Trump submitted a brief to the Supreme Court claiming he never served as an “officer of the United States”

 Trump submitted a brief to the Supreme Court claiming he never served as an “officer of the United States”

Photo: Manuel Balce Centa/AP

In a recent development, former President Donald Trump submitted a detailed brief to the U.S. Supreme Court as part of his ongoing efforts to avoid disqualification from future presidential elections. The brief, prepared by his legal team, presents a series of arguments centered around the interpretation of the 14th Amendment and the definition of an “officer of the United States.”

Trump’s attorneys argue that the former president, as per their interpretation, should be considered immune from prosecution. They contend that the 14th Amendment’s “insurrection clause,” which is at the heart of the disqualification debate, does not apply to the presidency, As reported by Raw Story on Wednesday, January 17, 2024.

The legal team’s stance is that the presidency does not fall under the category of “officer of the United States” as defined in the Constitution. This interpretation is crucial to their argument, as it forms the basis of their claim that Trump cannot be disqualified under this clause.

The filing emphasizes that even if the Supreme Court were to consider the president as an “officer of the United States,” Trump did not engage in activities that could be legally defined as “insurrection.” This claim is pivotal to their argument, as the insurrection clause specifically addresses those who have engaged in insurrection or rebellion.

Furthermore, the brief delves into the specifics of Section 3 of the 14th Amendment. This section stipulates that no person who has engaged in insurrection or rebellion against the United States, or provided aid to its enemies, is eligible to serve as a Senator, Representative, elector of President and Vice-President, or hold any office.

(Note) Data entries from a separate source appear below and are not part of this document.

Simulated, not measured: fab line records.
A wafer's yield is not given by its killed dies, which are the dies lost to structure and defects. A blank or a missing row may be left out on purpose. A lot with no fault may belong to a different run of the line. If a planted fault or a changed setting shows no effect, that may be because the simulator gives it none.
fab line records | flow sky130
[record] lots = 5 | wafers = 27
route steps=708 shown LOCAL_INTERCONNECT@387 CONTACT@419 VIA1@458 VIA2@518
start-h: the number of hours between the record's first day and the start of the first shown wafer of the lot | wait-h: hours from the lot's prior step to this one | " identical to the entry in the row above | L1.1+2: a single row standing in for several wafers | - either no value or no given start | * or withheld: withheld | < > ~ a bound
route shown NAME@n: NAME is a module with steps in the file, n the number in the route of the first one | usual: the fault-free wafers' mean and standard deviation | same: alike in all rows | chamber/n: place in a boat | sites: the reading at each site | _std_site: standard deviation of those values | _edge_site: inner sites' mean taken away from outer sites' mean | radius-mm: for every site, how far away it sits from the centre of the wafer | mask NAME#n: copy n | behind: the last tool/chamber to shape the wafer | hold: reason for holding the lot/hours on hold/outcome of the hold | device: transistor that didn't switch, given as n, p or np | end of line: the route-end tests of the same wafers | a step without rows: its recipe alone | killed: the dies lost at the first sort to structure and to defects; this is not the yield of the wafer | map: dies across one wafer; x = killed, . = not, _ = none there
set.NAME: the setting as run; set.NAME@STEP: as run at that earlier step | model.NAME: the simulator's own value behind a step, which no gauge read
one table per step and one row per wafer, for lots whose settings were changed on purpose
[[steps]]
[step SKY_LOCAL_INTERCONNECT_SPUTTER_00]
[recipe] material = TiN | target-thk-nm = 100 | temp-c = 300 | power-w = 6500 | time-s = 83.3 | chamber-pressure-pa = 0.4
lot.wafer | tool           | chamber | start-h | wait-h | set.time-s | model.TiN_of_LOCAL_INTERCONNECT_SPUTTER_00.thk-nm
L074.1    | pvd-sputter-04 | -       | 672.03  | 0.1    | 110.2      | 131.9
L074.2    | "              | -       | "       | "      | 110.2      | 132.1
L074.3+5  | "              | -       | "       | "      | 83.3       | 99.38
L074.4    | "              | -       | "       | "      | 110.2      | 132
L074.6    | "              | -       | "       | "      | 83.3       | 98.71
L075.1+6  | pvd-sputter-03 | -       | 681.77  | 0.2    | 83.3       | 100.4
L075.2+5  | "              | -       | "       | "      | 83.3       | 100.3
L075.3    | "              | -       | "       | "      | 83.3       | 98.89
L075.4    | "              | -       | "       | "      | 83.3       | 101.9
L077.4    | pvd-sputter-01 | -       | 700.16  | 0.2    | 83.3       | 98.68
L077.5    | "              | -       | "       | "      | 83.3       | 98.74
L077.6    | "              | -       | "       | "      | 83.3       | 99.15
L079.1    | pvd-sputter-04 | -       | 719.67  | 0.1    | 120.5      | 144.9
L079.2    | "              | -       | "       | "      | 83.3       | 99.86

Trump’s legal team interprets this to mean that the clause only restricts individuals from holding office, not from seeking or winning elections. In essence, the brief argues that the 14th Amendment’s insurrection clause cannot be used to prevent Trump or any other individual from accessing the ballot.

The focus of their argument is that the clause is a barrier only to holding office post-election, not to the electoral process itself. This interpretation is aimed at clarifying and reinforcing Trump’s eligibility to run for office, seeking to put an end to what they describe as “unconstitutional disqualification efforts.”